Adaptive Patching for Tensor Train Computations
Gianluca Grosso, Marc K. Ritter, Stefan Rohshap, Samuel Badr, Anna Kauch, Markus Wallerberger, Jan von Delft, Hiroshi Shinaoka

TL;DR
This paper introduces an adaptive patching scheme for tensor train computations that leverages block-sparse structures to significantly reduce computational costs, enabling large-scale applications.
Contribution
It proposes a novel divide-and-conquer method that adaptively partitions tensors into smaller patches, improving efficiency for large bond dimensions in QTT operations.
Findings
Substantial cost reductions for localized functions.
Efficient computation of bubble diagrams and Bethe-Salpeter equations.
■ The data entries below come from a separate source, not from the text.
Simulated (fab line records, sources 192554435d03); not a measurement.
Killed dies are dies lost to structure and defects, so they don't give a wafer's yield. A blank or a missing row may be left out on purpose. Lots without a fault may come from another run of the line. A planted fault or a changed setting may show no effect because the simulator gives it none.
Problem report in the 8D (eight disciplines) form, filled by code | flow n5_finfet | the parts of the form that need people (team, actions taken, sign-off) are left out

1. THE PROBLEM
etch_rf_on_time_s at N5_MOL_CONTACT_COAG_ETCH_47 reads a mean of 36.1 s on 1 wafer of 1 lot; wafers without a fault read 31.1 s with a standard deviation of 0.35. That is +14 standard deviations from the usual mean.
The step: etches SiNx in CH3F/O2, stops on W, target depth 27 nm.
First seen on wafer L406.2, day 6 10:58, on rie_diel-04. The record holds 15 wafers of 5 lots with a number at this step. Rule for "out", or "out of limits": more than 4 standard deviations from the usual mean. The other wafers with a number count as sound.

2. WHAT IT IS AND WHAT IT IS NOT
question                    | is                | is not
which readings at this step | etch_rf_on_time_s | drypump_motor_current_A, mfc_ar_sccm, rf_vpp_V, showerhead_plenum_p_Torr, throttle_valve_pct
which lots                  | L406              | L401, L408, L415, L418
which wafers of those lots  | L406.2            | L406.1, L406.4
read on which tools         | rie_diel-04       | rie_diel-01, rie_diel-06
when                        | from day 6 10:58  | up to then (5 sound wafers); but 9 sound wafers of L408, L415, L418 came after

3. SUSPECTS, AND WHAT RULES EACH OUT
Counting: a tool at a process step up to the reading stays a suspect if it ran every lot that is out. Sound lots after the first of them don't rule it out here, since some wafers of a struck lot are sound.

Enables practical large-scale QTT-based computations.
Abstract
Quantics Tensor Train (QTT) operations such as matrix product operator contractions are prohibitively expensive for large bond dimensions. We propose an adaptive patching scheme that exploits block-sparse QTT structures to reduce costs through divide-and-conquer, adaptively partitioning tensors into smaller patches with reduced bond dimensions. We demonstrate substantial improvements for sharply localized functions and show efficient computation of bubble diagrams and Bethe-Salpeter equations, opening the door to practical large-scale QTT-based computations previously beyond reach.